Closed Sistrurus-Steve closed 2 years ago

Sistrurus-Steve commented 2 years ago

Hello,

I am having a little trouble interpreting the qvalue output and was wondering if you might be able to help.

My input .bed file contains a total of 2,863 SNPs but the SNP ID naming system is somewhat arbitrary and based on the much larger data-set that the SNPs were extracted from. After I run PCAdapt and print the vector "outliers" to determine which SNPs are outliers, it does not return the specific SNP IDs that are in the original .bed file. It returns a list of integers with a vector length of ~100 - 400 depending on alpha value used. The integers themselves, range in value from 19 to 2,777. I assume that these are the specific SNPs that are considered outliers.

The problem I am having is that I am unsure how to determine which SNPs these are out of the original 2,863.

Can you help me understand this output? Do the integers correspond to the numeric order that the SNPs are listed in the input .bed file? For example, the first integer in the output vector is 19. Does this mean the 19th SNP/loci in the .bed file is an outlier?

The SNPs come from a denovo assembly of RADseq data in STACKS that I then used to create the original .vcf file. I used a combination VCFtools and PLINK to convert the .vcf file into a .bed file - just in case that information makes a difference.

Thank you very much for you help! I really appreciated it!

privefl commented 2 years ago

If by "outliers", you mean outliers <- which(qval < alpha), yes, they are the positions in the bed/bim files (you can verify this by checking that qval is of length 2863).

Also, because you have so few SNPs, I would recommend you follow what is suggested in https://github.com/bcm-uga/pcadapt/issues/56.
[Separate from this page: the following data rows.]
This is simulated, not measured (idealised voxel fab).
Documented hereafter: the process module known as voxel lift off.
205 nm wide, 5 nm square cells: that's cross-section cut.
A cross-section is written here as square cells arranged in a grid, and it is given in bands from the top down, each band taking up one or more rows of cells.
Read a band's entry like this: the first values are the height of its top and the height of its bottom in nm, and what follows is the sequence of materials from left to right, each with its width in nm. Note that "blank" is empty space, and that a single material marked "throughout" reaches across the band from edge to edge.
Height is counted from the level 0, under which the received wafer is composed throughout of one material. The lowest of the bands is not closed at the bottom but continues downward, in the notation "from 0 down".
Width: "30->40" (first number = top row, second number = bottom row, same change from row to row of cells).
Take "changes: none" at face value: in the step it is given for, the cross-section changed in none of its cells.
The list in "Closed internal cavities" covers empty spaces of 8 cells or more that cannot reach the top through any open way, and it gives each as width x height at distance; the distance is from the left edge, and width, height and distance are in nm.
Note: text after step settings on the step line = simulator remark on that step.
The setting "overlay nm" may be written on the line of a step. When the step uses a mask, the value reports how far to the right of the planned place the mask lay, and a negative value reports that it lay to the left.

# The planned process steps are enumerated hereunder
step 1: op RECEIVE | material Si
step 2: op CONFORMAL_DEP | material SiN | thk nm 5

Sistrurus-Steve commented 2 years ago

Excellent, yes that is exactly what I meant. Sorry, if it wasn't super clear.

Thank you for your response!

I will follow your recommendation in #56 but this does raise another related question. Will adding the null alleles change the answer to the previous question? Will the "outliers" still be in the same position?

privefl commented 2 years ago

Yes, if you put the null SNPs after, then the ones you're interested in should be on the same positions.

Sistrurus-Steve commented 2 years ago

Okay, awesome. Thanks so much!